Friday October 5th, 2012 – Fox Lake, IL
The love is starting to pour in for the big benefit fundraiser show on October 17th at Shank Hall and I couldn’t be more grateful. I’ve tried to do benefits and fundraisers my whole life, and have usually lost my ass not to mention my dignity and self respect. It’s just plain hard to get anybody to come out for any reason these days, worthy cause or not. Still, I’m optimistic about this one.
This is the right cause at the right time, and there’s nothing anyone can do to change that. I put a ton of work into the C. Cardell Willis tribute show in April, and ended up losing money out of my pocket. Cardell was a great man and a kind soul, but for whatever reason the public wasn’t as touched by his contributions as I was. I put my heart and soul into that event, and it was just ok.
This event will be in the exact same venue roughly six months later but I already feel far more of a buzz about it just under two weeks out. Granted, it’s a completely different situation but I’ve never felt such a positive rumble beforehand for any kind of event I have ever been involved in.
Everything just seems to be falling into place. I’m very grateful for that, but I can’t say that I’m used to it. I’ve had to struggle so hard for so long to get any kind of attention about anything, but this is something all people I talk to just immediately plug into and support. I’m not complaining.
I’m not doing any of this for me. I’m doing it for Officer Albert of course, but mainly I said I’d do it because my cousin Wendy asked me to. I had originally approached her about trying to do a similar event for Officer Brian Murphy who was shot in the Sikh Temple shooting a while back.
I’d seen an article in the news about how he was recovering from multiple gunshot wounds and I wanted to show some support just from fellow human being to human being. I asked about how to set something like that up, and then this horrible accident happened with Officer Albert and an entirely different direction was taken. For whatever reason, it all fell together and is ready to go.
Does it mean I feel any less badly for Officer Murphy? Of course not. I’ve never even met him, nor have I met Officer Albert as of yet. My heart goes out to both of them, as well as everyone in a similar situation – police officer or not. This is about showing human kindness to those in pain.
I can’t help everyone, and unfortunately I can’t even help myself. My own life needs work on several levels, but whenever I think I have insurmountable problems I think of Officer Albert or Officer Murphy or some of our wounded military who are in their 20s with lost limbs and I feel like a whining pampered schmuck who needs to shut up and go help someone who can use it.
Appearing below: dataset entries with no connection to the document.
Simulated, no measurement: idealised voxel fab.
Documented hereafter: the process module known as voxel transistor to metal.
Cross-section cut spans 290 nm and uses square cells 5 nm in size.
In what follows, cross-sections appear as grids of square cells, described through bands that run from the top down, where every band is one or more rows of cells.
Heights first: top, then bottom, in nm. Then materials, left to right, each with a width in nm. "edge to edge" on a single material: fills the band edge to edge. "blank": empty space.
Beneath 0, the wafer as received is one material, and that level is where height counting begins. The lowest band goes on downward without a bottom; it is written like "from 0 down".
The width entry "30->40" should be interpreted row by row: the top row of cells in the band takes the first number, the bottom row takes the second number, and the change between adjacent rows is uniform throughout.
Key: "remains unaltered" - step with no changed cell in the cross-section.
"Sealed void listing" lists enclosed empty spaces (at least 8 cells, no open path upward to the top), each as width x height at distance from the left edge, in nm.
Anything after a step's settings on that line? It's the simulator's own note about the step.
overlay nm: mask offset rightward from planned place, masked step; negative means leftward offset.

I’m really encouraged by how well everything is coming together. My friend Bill Mihalic sent Jay Leno’s secretary a request for a signed picture for the auction and it arrived today along with a Tonight Show t-shirt. Hopefully that will fetch a nice buck, and 100% of it will go to the cause. I’m also receiving a generous supply of comedy CDs and DVDs sent in from all over the country from my comedy friends who want to pitch in and help. I appreciate every last one of them and it makes me feel good to know not everyone in the world is heartless. I’m feeling good about this.